Re: [PATCH] blk-mq: Fix blk_mq_tagset_busy_iter() for shared tags

From: John Garry
Date: Mon Oct 18 2021 - 05:31:42 EST


On 18/10/2021 10:07, Ming Lei wrote:
On Mon, Oct 18, 2021 at 09:08:57AM +0100, John Garry wrote:
On 13/10/2021 16:13, John Garry wrote:
diff --git a/block/blk-mq-tag.c b/block/blk-mq-tag.c
index 72a2724a4eee..2a2ad6dfcc33 100644
--- a/block/blk-mq-tag.c
+++ b/block/blk-mq-tag.c
@@ -232,8 +232,9 @@ static bool bt_iter(struct sbitmap *bitmap,
unsigned int bitnr, void *data)
      if (!rq)
          return true;
-    if (rq->q == hctx->queue && rq->mq_hctx == hctx)
-        ret = iter_data->fn(hctx, rq, iter_data->data, reserved);
+    if (rq->q == hctx->queue && (rq->mq_hctx == hctx ||
+                blk_mq_is_shared_tags(hctx->flags)))
+        ret = iter_data->fn(rq->mq_hctx, rq, iter_data->data, reserved);
      blk_mq_put_rq_ref(rq);
      return ret;
  }
@@ -460,6 +461,9 @@ void blk_mq_queue_tag_busy_iter(struct
request_queue *q, busy_iter_fn *fn,
          if (tags->nr_reserved_tags)
              bt_for_each(hctx, &tags->breserved_tags, fn, priv, true);
          bt_for_each(hctx, &tags->bitmap_tags, fn, priv, false);
+
+        if (blk_mq_is_shared_tags(hctx->flags))
+            break;
      }
      blk_queue_exit(q);
  }

I suppose that is ok, and means that we iter once.

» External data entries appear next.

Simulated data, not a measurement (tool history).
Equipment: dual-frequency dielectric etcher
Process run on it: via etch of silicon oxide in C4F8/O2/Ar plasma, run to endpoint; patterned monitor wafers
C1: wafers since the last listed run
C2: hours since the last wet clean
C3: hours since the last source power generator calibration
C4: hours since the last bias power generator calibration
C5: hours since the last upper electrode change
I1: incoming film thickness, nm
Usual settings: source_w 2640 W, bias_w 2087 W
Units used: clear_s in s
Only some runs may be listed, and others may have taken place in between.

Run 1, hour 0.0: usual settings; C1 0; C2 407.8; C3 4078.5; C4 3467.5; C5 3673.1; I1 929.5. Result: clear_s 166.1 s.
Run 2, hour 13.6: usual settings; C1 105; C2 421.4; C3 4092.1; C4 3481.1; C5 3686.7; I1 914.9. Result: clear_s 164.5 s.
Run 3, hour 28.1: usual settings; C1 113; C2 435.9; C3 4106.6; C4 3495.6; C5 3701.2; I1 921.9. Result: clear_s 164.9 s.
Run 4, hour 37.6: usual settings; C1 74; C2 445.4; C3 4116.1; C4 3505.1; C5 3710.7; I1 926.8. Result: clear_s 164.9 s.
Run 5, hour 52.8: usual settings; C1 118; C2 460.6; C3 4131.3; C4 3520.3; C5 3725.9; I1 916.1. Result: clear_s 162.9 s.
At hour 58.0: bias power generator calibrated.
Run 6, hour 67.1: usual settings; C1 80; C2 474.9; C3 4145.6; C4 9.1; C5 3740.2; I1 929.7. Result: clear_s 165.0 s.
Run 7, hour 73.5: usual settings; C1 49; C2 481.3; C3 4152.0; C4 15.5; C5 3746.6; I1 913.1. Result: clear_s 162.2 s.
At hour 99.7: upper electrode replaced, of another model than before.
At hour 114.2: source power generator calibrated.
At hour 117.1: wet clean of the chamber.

However, I have to ask, where is the big user of
blk_mq_queue_tag_busy_iter() coming from? I saw this from Kashyap's
mail:

> 1.31%     1.31%  kworker/57:1H-k  [kernel.vmlinux]
>       native_queued_spin_lock_slowpath
>       ret_from_fork
>       kthread
>       worker_thread
>       process_one_work
>       blk_mq_timeout_work
>       blk_mq_queue_tag_busy_iter
>       bt_iter
>       blk_mq_find_and_get_req
>       _raw_spin_lock_irqsave
>       native_queued_spin_lock_slowpath

How or why blk_mq_timeout_work()?
Just some update: I tried hisi_sas with 10x SAS SSDs, megaraid sas with 1x
SATA HDD (that's all I have), and null blk with lots of devices, and I still
can't see high usage of blk_mq_queue_tag_busy_iter().
It should be triggered easily in case of heavy io accounting:

while true; do cat /proc/diskstats; done


Let me check that.


So how about we get this patch processed (to fix blk_mq_tagset_busy_iter()),
as it is independent of blk_mq_queue_tag_busy_iter()? And then wait for some
update or some more info from Kashyap regarding blk_mq_queue_tag_busy_iter()
Looks fine:

Reviewed-by: Ming Lei<ming.lei@xxxxxxxxxx>

Thanks, I'll just send a v2 with your tag for clarity, as there has been much discussion here.

John